The best way to stabilise the Indian Rupee is to contain inflation and imports. Simply put: the inflation rate should be below four percent and the country’s massive annual trade deficits need to be reduced to zero. The country should focus on making goods in India to reduce avoidable imports and try to push up exports — from farm products to manufactured items. The Reserve Bank’s so-called “conscious effort to internationalise the Rupee” by encouraging global trade payments in Rupee may be of little use if the country’s imports continue to far exceed exports and the central bank shies away from raising the bank rate substantially to control inflation. RBI seems to be under a kind of political pressure against raising bank rates. As a result, the exchange value of the Indian Rupee vis-a-vis USD is expected to fall further in the coming months. Additionally, continuing hot money outflow from India’s stock market is adding to INR’s woes. Foreign portfolio investors sold shares worth over USD 22 billion in the first five months of this year. Their investments in India’s secondary market were facilitated by the government, SEBI, and RBI to artificially bolster the stock market and RBI’s foreign exchange reserves.
The Rupee trade is nothing new to India. Thanks to the former Soviet Union, bilateral trade was practiced rather hopelessly with India exporting mostly low-cost items like leather products, apparel, soaps and detergents, photocopiers, business machines, and spectacle frames among many others. Ironically, IBM and Rank Xerox of the USA used their Indian outfit to indirectly export their products to the USSR as the export of those machines to Russia was banned by the US. The USSR exports to India were high-value defense products and heavy engineering items. Even liner shipping (India-Black Sea trade) and all other commercial transactions covering insurance, freight, port charges, storage and forwarding expenses, and bunkering were shared. There used to be a huge Rupee trade surplus for Russia, year after year, and the country did not know how to get it adjusted. Under the current Western and Japanese sanctions, Russia is now forced to accept Rupee payments to push up its exports to India. In 2021-22, India’s bilateral trade with Russia was worth only USD 13.1 billion with India carrying a trade deficit of USD 6.61 billion.

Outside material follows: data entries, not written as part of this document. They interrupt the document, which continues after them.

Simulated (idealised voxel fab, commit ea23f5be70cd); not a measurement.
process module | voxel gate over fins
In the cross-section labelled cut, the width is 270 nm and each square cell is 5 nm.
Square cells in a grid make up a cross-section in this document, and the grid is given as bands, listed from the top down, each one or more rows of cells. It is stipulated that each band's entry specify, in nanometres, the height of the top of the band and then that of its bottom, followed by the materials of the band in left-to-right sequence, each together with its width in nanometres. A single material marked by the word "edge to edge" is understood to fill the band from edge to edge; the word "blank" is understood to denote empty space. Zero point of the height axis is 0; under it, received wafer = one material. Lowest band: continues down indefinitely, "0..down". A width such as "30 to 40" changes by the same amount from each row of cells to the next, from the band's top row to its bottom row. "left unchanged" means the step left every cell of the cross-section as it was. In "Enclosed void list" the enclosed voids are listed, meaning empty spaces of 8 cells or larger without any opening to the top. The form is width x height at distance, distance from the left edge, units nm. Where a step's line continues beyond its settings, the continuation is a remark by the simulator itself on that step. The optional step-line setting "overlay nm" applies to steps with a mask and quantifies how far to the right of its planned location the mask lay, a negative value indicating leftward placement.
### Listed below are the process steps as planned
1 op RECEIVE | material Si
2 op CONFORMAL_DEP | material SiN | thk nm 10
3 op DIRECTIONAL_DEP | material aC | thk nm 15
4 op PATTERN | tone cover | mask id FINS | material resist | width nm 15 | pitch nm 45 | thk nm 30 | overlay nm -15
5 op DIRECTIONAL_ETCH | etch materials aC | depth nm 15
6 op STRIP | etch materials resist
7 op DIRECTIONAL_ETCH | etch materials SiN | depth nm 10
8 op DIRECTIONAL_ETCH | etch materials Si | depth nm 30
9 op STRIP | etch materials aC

Is the government serious about ‘internationalising’ Indian Rupee? Inflation-hit, import-led India appears to be hardly ready for that. To be an international currency, INR has to be accepted by several countries as a medium of trade exchange. It has to be a stable currency and treated as an asset. INR needs to become a currency in which assets are held. INR can be internationalised only when India becomes substantially self-reliant. Paradoxically, RBI itself has shunned reports about the rupee-rouble transaction platform. It has clarified that there is no platform to facilitate rupee-rouble trade although RBI is in discussion with all the stakeholders in the matter. The central bank also mentioned that they are ‘sensitive’ to the sanctions imposed against Russia by western countries after the Kremlin’s Ukraine invasion. Meanwhile, surging trade deficits and high domestic inflation will continue to make Rupee unstable. There is little hope for Rupee’s exchange value recovery soon.